Looking back: STA 199 overview
Lecture 25
Warm-up
Announcements
- Final exam review session: Tuesday, 12/10, 11 am - 1 pm in Bio Sci 111 – come with questions!
- Modified office hours during finals week: See “finals week” tab on the office hours sheet
- Course and TA evaluations due Monday, 12/9
- TA of the Year award nominations: Email dus@sta.duke.edu.
Final exam
Thursday, 12/14, 9 am - 12 pm
- Review posted on course website
- You should have received an email with your room assignment: Bio Sci 111 or Gross 107 (or testing center)
- Cheat sheet: 8.5x11, both sides, hand written or typed, any content you want, must be prepared by you
- Also bring a pencil and eraser (you’re allowed to use a pen, but you might not want to)
Thursday: Looking further
Options:
Bayesian inference
Building data dashboards
Building data-centric interactive web apps
Projects
Remaining items
Write up
Presentation / video
Peer evaluation
Questions?
Live code review
Effective communication
Take A Sad Plot & Make It Better
Trends instructional staff employees in universities
The American Association of University Professors (AAUP) is a nonprofit membership association of faculty and other academic professionals. This report by the AAUP shows trends in instructional staff employees between 1975 and 2011, and contains the following image. What trends are apparent in this visualization?
ae-20-effective-dataviz
Go to your ae project in RStudio.
If you haven’t yet done so, make sure all of your changes up to this point are committed and pushed, i.e., there’s nothing left in your Git pane.
If you haven’t yet done so, click Pull to get today’s application exercise file: ae-20-effective-dataviz.qmd.
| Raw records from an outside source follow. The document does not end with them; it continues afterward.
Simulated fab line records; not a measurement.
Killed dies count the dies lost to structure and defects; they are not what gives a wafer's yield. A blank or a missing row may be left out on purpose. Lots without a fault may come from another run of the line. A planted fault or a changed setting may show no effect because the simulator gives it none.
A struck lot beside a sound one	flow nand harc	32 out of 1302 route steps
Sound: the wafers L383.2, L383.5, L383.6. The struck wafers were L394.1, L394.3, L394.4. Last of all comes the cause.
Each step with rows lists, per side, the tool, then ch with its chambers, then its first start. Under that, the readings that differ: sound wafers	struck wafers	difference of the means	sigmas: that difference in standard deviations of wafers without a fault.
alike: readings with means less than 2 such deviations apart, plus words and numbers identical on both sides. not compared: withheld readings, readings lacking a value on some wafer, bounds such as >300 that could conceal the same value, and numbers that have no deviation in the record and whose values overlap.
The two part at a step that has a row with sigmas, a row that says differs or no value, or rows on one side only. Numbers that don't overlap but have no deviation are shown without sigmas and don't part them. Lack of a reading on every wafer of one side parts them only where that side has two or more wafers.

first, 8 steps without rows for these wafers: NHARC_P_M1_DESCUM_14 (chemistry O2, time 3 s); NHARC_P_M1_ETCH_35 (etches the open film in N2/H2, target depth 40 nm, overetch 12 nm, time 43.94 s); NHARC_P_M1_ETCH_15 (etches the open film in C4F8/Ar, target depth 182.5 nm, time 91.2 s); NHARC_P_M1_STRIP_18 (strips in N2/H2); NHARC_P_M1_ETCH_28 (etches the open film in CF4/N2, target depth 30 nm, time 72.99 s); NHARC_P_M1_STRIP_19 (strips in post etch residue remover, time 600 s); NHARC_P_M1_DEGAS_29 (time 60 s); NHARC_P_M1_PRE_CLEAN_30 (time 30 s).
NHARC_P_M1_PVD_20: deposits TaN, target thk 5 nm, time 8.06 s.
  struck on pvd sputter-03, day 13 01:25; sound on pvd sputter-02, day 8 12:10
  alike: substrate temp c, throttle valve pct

Work through the application exercise in class, and render, commit, and push your edits.
Data prep
Code
library(tidyverse)
library(scales)
staff <- read_csv("data/instructional-staff.csv")
staff_long <- staff |>
pivot_longer(
cols = -faculty_type, names_to = "year",
values_to = "percentage"
) |>
mutate(
percentage = as.numeric(percentage),
faculty_type = fct_relevel(
faculty_type,
"Full-Time Tenured Faculty",
"Full-Time Tenure-Track Faculty",
"Full-Time Non-Tenure-Track Faculty",
"Part-Time Faculty",
"Graduate Student Employees"
),
year = as.numeric(year),
faculty_type_color = if_else(faculty_type == "Part-Time Faculty", "firebrick3", "gray40")
)
Pick a purpose
Code
p <- ggplot(
staff_long,
aes(
x = year,
y = percentage,
color = faculty_type_color, group = faculty_type
)
) +
geom_line(linewidth = 1, show.legend = FALSE) +
labs(
x = NULL,
y = "Percent of Total Instructional Staff",
color = NULL,
title = "Trends in Instructional Staff Employment Status, 1975-2011",
subtitle = "All Institutions, National Totals",
caption = "Source: US Department of Education, IPEDS Fall Staff Survey"
) +
scale_y_continuous(labels = label_percent(accuracy = 1, scale = 1)) +
scale_color_identity() +
theme(
plot.caption = element_text(size = 8, hjust = 0),
plot.margin = margin(0.1, 0.6, 0.1, 0.1, unit = "in")
) +
coord_cartesian(clip = "off") +
annotate(
geom = "text",
x = 2012, y = 41, label = "Part-Time\nFaculty",
color = "firebrick3", hjust = "left", size = 5
) +
annotate(
geom = "text",
x = 2012, y = 13.5, label = "Other\nFaculty",
color = "gray40", hjust = "left", size = 5
) +
annotate(
geom = "segment",
x = 2011.5, xend = 2011.5,
y = 7, yend = 20,
color = "gray40", linetype = "dotted"
)
p
Use labels to communicate the message
Code
p +
labs(
title = "Instruction by part-time faculty on a steady increase",
subtitle = "Trends in Instructional Staff Employment Status, 1975-2011\nAll Institutions, National Totals",
caption = "Source: US Department of Education, IPEDS Fall Staff Survey",
y = "Percent of Total Instructional Staff",
x = NULL
)
Simplify
Code
p +
labs(
title = "Instruction by part-time faculty on a steady increase",
subtitle = "Trends in Instructional Staff Employment Status, 1975-2011\nAll Institutions, National Totals",
caption = "Source: US Department of Education, IPEDS Fall Staff Survey",
y = "Percent of Total Instructional Staff",
x = NULL
) +
theme(panel.grid.minor = element_blank())
Summary
- Represent percentages as parts of a whole
- Place variables representing time on the x-axis when possible
- Pay attention to data types, e.g., represent time as time on a continuous scale, not years as levels of a categorical variable
- Prefer direct labeling over legends
- Use accessible colors
- Use color to draw attention
- Pick a purpose and label, color, annotate for that purpose
- Communicate your main message directly in the plot labels
- Simplify before you call it done (a.k.a. “Before you leave the house, look in the mirror and take one thing off”)